(SIEM) Advanced Detection Engineering

PUBLISHED ON AUG 28, 2025 / 13 MIN READ

Introduction

I was going through the SANS material on detection engineering from multiple of their courses and I wanted to make a practical ready notes for the same. This is the output of my reading and implementing some of them into my home personal lab as well as my past companies.

The summary of entire process is:

OPEN IMAGE IN A NEW TAB AND IT WILL BE THE HIGH RESOLUTION IMAGE

Phase 1 - SIEM Architecture

Problem statement: Detection capability lags risk tolerance; people and process, not tools, are the core gap. Multiple studies and course narrative reinforce this.
Tactical vs compliance SIEM: Compliance unlocks budget but bloats data; tactical SIEM is lean, tuned, evolving, and focused on detection value.
Goal of SIEM: Near-real-time + historical analysis across diverse event/context sources for threat detection, compliance, and incident management.
Plan first: Decide data-gathering strategy (input-driven, output-driven, hybrid), know expected EPS/peaks, and size storage (hot vs warm).
Pipeline components: Collection → Aggregation/Parsing/Enrichment → (Broker) → Storage/Search → Alerting.
Common pitfalls: No roadmap; over-collection without analysis; under-resourced teams; no use-cases.
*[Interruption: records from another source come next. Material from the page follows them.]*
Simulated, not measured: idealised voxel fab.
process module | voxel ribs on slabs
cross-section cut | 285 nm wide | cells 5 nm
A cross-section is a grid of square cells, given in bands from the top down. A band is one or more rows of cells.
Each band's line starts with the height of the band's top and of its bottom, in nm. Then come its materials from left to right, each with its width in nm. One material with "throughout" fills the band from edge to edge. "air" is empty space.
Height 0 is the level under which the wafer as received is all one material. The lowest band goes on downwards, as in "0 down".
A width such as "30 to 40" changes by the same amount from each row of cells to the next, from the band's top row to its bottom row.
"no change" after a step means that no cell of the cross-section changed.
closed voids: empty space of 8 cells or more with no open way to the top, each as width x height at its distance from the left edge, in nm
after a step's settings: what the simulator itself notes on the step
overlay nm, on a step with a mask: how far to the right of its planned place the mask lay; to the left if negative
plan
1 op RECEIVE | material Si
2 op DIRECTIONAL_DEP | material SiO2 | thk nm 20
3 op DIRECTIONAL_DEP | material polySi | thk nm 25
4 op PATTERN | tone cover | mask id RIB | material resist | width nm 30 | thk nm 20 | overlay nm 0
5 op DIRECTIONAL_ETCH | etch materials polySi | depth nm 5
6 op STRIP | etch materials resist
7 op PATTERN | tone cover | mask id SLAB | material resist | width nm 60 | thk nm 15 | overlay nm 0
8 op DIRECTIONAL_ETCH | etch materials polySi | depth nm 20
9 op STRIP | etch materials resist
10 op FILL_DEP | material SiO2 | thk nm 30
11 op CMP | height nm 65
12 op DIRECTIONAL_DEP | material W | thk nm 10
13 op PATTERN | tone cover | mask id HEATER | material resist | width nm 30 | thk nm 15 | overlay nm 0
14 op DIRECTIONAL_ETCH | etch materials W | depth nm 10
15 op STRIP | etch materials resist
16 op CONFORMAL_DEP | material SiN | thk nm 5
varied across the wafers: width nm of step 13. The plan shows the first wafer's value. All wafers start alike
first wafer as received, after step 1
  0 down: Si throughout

State of the SIEM & Industry Signals

Capability gaps persist across industries; skepticism is healthy, but patterns are consistent.
People and processes score worst in maturity assessments.

Key takeaway: Hire + grow staff; collect the right data; adopt tools that support analyst workflow. (MITRE “11 Strategies”).

Aporoach:
People/Process deficits → need hiring & training + repeatable processes → enables tactical (not just compliant) SIEM that maintains detection fidelity.

Compliance vs. Tactical SIEM

Compliance SIEM: Often bloated & slow; ambiguous mandates drive “log-everything” hoarding.
Tactical SIEM: Focus on normal vs adverse baselines, current TTPs, and continuous tuning; may ingest less but deliver more detection value.

Example of Needs:

Financial services: Tight retention mandates → use hybrid collection with hot/warm tiers.
SaaS/Tech: Rapid TTP change → frequent enrichment updates & scripted custom telemetry (e.g., API pulls).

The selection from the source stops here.